Migration has become one of the most prominent issues in the debate on Britain’s membership of the European Union (EU), indeed some commentators
are suggesting it might determine the outcome of the upcoming Referendum. However, the arguments about how Brexit might influence immigration to the UK are complex, the
debate is often confused, and many of the claims deserve some scrutiny. In this brief, I review the various arguments being put forward in the debate, and consider how remaining or leaving the EU might affect immigration to the UK.
1 Will Brexit exempt the UK from EU provisions on free movement?
One of the main claims of the ‘leave’ campaign is that by leaving the EU, the UK would
be able to withdraw from provisions on the free movement of workers. However, there are reasons to question whether the UK would be able to withdraw from EU freemovement provisions while retaining full access to the Common Market. Free movement of workers is considered to be a corollary of the other ‘freedoms’: free movement of goods, and free movement of services. The mobility of EU nationals within the Single Market is seen
as a fundamental principle of the EU. Thus it is highly unlikely that the UK would be able to retain full access to the Single Market while rejecting EU rules on the free movement ofworkers. Other countries benefiting from free trade in goods and services have been obliged to accept EU rules on the freemovement of persons, including members of the European Economic Area (EEA) and Switzerland. When Switzerland voted in a referendum in 2014 to limit mass migration, including through putting a cap on immigration from the EU, this triggered a diplomatic crisis with the EU. The EU took retaliatory measures, including withdrawing research funding from Swiss institutions. The crisis remains unresolved. The unfeasibility of the UK combining full Single Market participation with rights to limit the free movement of workers appears to be one of the reasons why the Leave camp has now withdrawn its claims that the UK would or should remain part of the Single Market.
2 Would exemption from free movement provisions enable the UK to reduce immigration?
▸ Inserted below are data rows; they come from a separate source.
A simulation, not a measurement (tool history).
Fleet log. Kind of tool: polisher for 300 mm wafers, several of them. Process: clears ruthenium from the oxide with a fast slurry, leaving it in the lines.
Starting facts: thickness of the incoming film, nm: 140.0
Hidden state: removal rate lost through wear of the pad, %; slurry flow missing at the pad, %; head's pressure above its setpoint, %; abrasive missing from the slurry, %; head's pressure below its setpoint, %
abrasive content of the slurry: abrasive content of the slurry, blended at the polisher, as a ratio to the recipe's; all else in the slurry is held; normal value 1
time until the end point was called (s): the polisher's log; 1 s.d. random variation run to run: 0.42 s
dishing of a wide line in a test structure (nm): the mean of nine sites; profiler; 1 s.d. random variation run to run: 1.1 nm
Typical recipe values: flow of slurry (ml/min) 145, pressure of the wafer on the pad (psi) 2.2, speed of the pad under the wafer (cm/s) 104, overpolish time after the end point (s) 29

If a UK government were no longer committed to free movement provisions, in could in principle set a cap on immigration of EU nationals. The question becomes that of whether such a cap could realistically be implemented, and how it would affect non-EU immigration.
The first point to note is that over half of current immigration (and over half of net migration) to the UK is composed on non-EU nationals. Since 2010, the Home Office has introduced a range of measures attempting to reduce non-EU immigration. However, it has proved extremely difficult – even for a Government vocally committed to reducing net migration – to bring down the level of non-EU immigration.
Would a post-Brexit government have an easier time in limiting EU immigration? One argument why this may be so is that many EU migrants arrive in the UK as job seekers, rather than coming to a specific job, and many take-up relatively low-skilled jobs that UK nationals might be able to fill. In other words, the perception is that EU immigrants are competing with UK nationals for jobs. However, recent research by the National Institute of Economic and Social Research suggests that British employers often turn to EU nationals because British workers are put off by low pay, seasonal or shift work, and hard-to-reach locations. This is also backed up by the Office for National Statistics, which suggest that 58% of EU nationals coming to the UK to work already have a job offer before they get here.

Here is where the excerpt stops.